What is a Convolutional Neural Network? An Engineer's Guide
A Convolutional Neural Network (CNN) is a deep-learning model tailored for visual data like images, videos, and sometimes even audio files.
CNNs have transformed fields such as computer vision, image processing, object detection, and even natural language processing (NLP).
Traditional neural networks like MLP (Multi-Layer Perceptron) or Fully Connected Networks treat image data as flat vectors, which can be limiting when dealing with the spatial information present in visual data. This can lead to poor accuracy due to wrong assumptions (inductive bias).
CNNs address these issues by preserving image structure, such as local connectivity and content of the pixels of the image data, making them efficient at pattern recognition.

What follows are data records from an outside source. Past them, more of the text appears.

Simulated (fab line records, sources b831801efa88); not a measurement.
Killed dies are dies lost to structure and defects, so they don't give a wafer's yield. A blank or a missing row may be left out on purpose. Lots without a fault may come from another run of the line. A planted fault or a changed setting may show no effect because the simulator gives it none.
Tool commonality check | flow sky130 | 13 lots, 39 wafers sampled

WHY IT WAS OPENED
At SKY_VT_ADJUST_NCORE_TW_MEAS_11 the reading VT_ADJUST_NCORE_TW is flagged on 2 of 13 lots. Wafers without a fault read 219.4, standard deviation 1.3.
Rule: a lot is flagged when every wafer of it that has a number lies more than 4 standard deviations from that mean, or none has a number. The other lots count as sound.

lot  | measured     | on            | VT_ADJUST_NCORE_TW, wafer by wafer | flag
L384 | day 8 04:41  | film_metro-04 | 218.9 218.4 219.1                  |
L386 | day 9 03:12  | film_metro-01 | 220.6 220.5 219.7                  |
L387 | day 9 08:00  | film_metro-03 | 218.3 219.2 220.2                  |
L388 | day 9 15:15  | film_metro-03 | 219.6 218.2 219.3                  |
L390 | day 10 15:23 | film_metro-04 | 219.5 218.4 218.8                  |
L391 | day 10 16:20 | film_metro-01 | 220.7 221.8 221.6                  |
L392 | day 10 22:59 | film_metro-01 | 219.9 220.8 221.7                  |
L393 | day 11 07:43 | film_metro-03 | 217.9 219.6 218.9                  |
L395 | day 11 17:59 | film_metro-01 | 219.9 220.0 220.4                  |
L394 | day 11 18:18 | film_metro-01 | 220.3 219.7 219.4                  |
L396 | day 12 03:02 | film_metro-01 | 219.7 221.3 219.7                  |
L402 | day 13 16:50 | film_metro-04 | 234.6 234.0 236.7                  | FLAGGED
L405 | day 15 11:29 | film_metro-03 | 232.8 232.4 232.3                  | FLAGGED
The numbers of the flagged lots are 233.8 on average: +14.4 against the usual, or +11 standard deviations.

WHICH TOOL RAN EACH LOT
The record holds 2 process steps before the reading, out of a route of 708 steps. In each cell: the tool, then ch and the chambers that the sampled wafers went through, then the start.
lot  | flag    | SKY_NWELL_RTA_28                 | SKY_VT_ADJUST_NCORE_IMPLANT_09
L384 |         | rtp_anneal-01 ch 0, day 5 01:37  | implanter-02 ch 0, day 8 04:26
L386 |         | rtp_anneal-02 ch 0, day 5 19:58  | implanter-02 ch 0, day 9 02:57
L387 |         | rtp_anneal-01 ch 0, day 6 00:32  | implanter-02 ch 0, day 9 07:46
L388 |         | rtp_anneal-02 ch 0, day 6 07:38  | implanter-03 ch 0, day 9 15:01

This post highlights CNN advantages, explains its architecture, and gives a simple example of designing a CNN model.
Key reasons for using a CNN
CNNs excel at extracting meaningful features from raw visual data, outperforming traditional neural networks. Reasons for using a CNN include:
Parameter sharing—A CNN shares the same set of parameters across different regions of input, which is helpful in efficiently identifying the hidden patterns in high-dimensional data.
Reduced number of parameters—CNNs use the technique of pooling and convolution, which significantly reduces the number of parameters compared with fully connected networks.
Hierarchical feature learning—A CNN mimics the hierarchical structure of the human visual system.
State-of-the-art performance—CNNs consistently outperform traditional neural networks in tasks like object detection, image processing, speech recognition, and image segmentation. Note that recent advances in computer vision have introduced convolutional and non-convolutional Transformers as well.
CNN architecture and how it works
A CNN has great capabilities, thus empowering these networks to find hidden patterns and decipher visual data with exceptional accuracy.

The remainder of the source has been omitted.